Back when the Happy Valley Adventure Bureau (HVAB) was the Central Pennsylvania Convention and Visitors Bureau, it ran a large survey of city-dwellers from Cleveland to Baltimore. The organization asked, “What do the words ‘central Pennsylvania’ mean to you?” The answer was surprising: People said Harrisburg and Hershey.

It is “sort of disheartening that people have such a bad sense of geography,” admits HVAB Executive Director Fritz Smith. State College is actually about 90 miles northwest of Harrisburg. But HVAB, which launched its new identity in late 2019, is getting the word out about why everyone should know this region — and plan a trip there. The nonprofit consortium of 50 member sites highlights the crossover between tourism, agriculture, economic development, and entrepreneurship.

A crowd at the annual Centre County Grange Fair

Smith’s career has taken him to Harrisburg and Philadelphia, but he visited Centre County with his family for years before making the move to helm HVAB. His new office overlooks Mount Nittany.

“The quality of life here is fantastic,” he says, citing “a small-town feel but also big-city amenities [concerts, theater, author and speaker events, and of course, college sports] at a fraction of the price you’d be paying in Philadelphia or Pittsburgh.”

Add in rapidly growing trail connectivity that makes it a snap to bike between spots like State College, Bellefonte, Boalsburg, and Philipsburg, and right into one of Centre County’s six state parks, and the region has a lot to recommend it.

Part of our challenge here is to say that we are more than Penn State.HVAB Executive Director Fritz Smith

And, of course, there’s Penn State.

“Part of our challenge here is to say that we are more than Penn State,” explains Smith. The historic school “is such an anchor institution and such a driver of visitation that it led to a little bit of complacency over the years.”

There’s a lot that visitors may not know. For example, there is world-class fishing in the region (the area was a favorite fly-fishing destination of President Jimmy Carter). There is also a growing farm-to-table movement, a robust farmers’ market scene, and a boom in local wineries, distilleries, and breweries.

The region’s agricultural roots are on view with its many farm-based adventures. HVAB’s latest move, “Agventures” — a collaboration between HVAB and the Chamber of Business & Industry of Centre County — includes everything from horseback riding to cideries to blueberry picking (browse current members for more).

A jump in the local hotel occupancy tax, from 2.5 to 5 percent, has boosted HVAB’s marketing efforts, including PR, social media, print, digital, and billboard campaigns. Some destination consortiums create a landing page with links and think it’s enough, Smith notes, but he’s after more. 
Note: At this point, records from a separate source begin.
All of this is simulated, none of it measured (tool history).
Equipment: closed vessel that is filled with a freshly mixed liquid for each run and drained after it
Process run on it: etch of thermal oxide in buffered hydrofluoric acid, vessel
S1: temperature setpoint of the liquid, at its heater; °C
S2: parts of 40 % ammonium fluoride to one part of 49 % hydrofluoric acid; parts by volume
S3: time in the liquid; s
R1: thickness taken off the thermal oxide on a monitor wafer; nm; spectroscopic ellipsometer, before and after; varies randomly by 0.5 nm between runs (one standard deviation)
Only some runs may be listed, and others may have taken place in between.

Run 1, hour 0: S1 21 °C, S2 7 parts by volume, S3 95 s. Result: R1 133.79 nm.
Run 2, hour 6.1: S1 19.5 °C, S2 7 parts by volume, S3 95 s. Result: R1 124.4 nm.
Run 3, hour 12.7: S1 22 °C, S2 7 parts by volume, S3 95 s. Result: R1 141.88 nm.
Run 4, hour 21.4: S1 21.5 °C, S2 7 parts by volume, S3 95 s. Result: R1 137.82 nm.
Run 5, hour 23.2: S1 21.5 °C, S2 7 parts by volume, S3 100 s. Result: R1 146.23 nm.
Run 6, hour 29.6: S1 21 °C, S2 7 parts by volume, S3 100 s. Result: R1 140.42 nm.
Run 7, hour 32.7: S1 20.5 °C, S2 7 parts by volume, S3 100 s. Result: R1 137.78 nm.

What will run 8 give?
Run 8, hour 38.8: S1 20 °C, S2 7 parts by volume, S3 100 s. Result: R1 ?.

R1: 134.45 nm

The core goal is simple: increase visitation and give sites more opportunity to sell their products and experiences. In many cases, HVAB provides much-needed support in building capacity, from parking and proper insurance to signage and marketing.

Smith also hopes that connecting more Centre County farms with tourism promotions gives small operators vital supplemental income. He calls keeping more farms alive “a net positive for the community.”

HVAB welcomes all travelers, “but we recognize that we’re a drive market,” says Smith. That means folks within about four hours by car; promotions target Harrisburg, Pittsburgh, Baltimore, Washington, D.C., New York City, and Philadelphia — and, of course, Penn State’s robust alumni network.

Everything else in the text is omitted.